Tuesday, January 21, 2014


 RELEASE DATE: Saturday 21st January 1933

SYNOPSIS: In this fairly disturbing cartoon, Mickey has to go on a rescue mission to save his dog Pluto from being part of a horrible experiment by the titular mad doctor, who wants to see what will happen if he attaches Pluto's head on to the body of a chicken. Nasty! The Mad Doctor's castle is filled with all kinds of creepy traps for Mickey to fall into.

It's worth noting that on its release, this film was apparently deemed too scary for kids, and some cinemas refused to show it. Legend has it that it was completely banned in England at one stage.

IRVYNE: I was wondering if perhaps this was Pluto's first film. It's not, he'd been around for a couple of years before this. We then started wondering where Pluto got his name from. According to Wikipedia, no one really knows for sure, but the animators assumed it was in reference to the planet, which was discovered right around this time, in 1930.

Comparing the animation style in this, compared to something like Steamboat Willie or Plane Crazy, they were clearly going for a much more grounded sense of reality. When Mickey's in trouble he can't just adjust the fabric of his surroundings to succeed like he used to.

The other side of that, is the lighting and texturing had considerably improved in those five years. I assume that by this point they had quite a few people working on the animation instead of just one guy. The shadows in particular are really good. They must have spent a lot of time putting them in, and they give a great effect.

HAKU: It's hard to know who the animators were, because back then they didn't credit their animators at all. It's a Walt Disney cartoon starring Mickey Mouse, that's all the audiences needed to know.

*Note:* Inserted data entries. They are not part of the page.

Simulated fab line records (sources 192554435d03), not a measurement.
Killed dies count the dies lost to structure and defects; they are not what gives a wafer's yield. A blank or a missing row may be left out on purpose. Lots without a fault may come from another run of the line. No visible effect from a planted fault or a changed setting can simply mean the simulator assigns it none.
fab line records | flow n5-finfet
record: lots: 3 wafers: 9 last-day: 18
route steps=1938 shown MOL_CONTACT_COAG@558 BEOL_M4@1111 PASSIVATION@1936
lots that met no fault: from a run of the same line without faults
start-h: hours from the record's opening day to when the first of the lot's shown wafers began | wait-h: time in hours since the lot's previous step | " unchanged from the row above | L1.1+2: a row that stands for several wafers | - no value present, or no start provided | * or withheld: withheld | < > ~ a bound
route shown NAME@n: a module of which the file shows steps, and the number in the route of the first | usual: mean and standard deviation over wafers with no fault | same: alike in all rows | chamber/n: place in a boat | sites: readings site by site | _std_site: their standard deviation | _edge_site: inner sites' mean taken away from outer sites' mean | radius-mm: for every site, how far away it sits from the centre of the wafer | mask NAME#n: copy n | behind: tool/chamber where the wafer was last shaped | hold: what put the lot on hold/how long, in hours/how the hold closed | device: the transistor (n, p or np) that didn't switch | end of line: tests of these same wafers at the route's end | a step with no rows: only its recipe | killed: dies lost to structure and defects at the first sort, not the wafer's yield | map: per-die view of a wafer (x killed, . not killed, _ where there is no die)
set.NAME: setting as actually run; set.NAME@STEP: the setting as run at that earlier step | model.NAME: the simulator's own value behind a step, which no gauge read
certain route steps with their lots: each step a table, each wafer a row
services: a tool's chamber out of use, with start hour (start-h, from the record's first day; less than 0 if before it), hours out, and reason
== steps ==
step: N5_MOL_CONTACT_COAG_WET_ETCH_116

It's well-made, and the narrative works well, but I can see why some people - kids particularly - would have been a bit turned off by it. It's a bit scary! The bit with the saw where Mickey's strapped down is pretty intense!

IRVYNE: Even though colour had already been introduced with Flowers and Trees, Walt was happy to keep Mickey in black and white, and I think for this cartoon that suits the tone really well.